Where do we go from here?

We have two choices. We can either proceed with the current Democratic strategy—the idea that Democrats should meet hard-right conservatism with a feel-good, soft-moderatism—or we can get radical and change the rules of the game. Let us consider the two choices.

Following the 1980 and ‘84 elections, Democrats found themselves confronted with the specter of “Reagan Democrats”—blue collar workers who were fed up with what Republicans described as an overweening government. Failed candidates like George McGovern and Walter Mondale convinced the Democrats that they had become too liberal and were out of step with the common voter. The group within the Democratic Party leading this movement was the Democratic Leadership Council (DLC), founded by such notables as Bill Clinton, Al Gore, Dick Gephardt, and Joe Lieberman.

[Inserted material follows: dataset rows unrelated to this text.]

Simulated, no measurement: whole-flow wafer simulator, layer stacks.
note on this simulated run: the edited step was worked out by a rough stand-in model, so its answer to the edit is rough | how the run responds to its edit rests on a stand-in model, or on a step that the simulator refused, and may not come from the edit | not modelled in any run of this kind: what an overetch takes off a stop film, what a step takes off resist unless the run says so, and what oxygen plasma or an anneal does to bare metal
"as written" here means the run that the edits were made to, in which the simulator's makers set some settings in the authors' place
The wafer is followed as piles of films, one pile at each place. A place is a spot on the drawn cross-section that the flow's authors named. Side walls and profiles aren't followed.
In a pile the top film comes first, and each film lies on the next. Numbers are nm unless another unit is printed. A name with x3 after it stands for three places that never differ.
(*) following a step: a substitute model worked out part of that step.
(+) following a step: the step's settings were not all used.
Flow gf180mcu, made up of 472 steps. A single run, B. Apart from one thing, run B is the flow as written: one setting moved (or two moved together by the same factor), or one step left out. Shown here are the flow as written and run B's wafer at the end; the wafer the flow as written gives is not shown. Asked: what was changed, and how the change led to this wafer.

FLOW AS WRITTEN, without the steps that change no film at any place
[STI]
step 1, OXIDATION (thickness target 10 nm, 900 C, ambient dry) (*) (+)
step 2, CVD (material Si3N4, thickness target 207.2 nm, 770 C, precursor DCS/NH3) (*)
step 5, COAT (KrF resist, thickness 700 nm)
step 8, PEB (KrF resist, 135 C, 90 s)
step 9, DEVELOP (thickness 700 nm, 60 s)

In order to appeal to Reagan Democrats, the DLC (and others) accepted the new Reagan worldview. Reagan said government was too big and the DLC agreed; he argued that social programs were a drag on society and robbed people of their liberty and the DLC agreed; he said Democrats were too liberal, and the DLC agreed. In a switch, the party of equality was re-imagined by the DLC as the party that “demanded responsibility from everyone.” They appealed to corporations to help create “non-bureaucratic market-based solutions.” And they tried to reach out to newly-offended rural America with “mainstream values.”(4)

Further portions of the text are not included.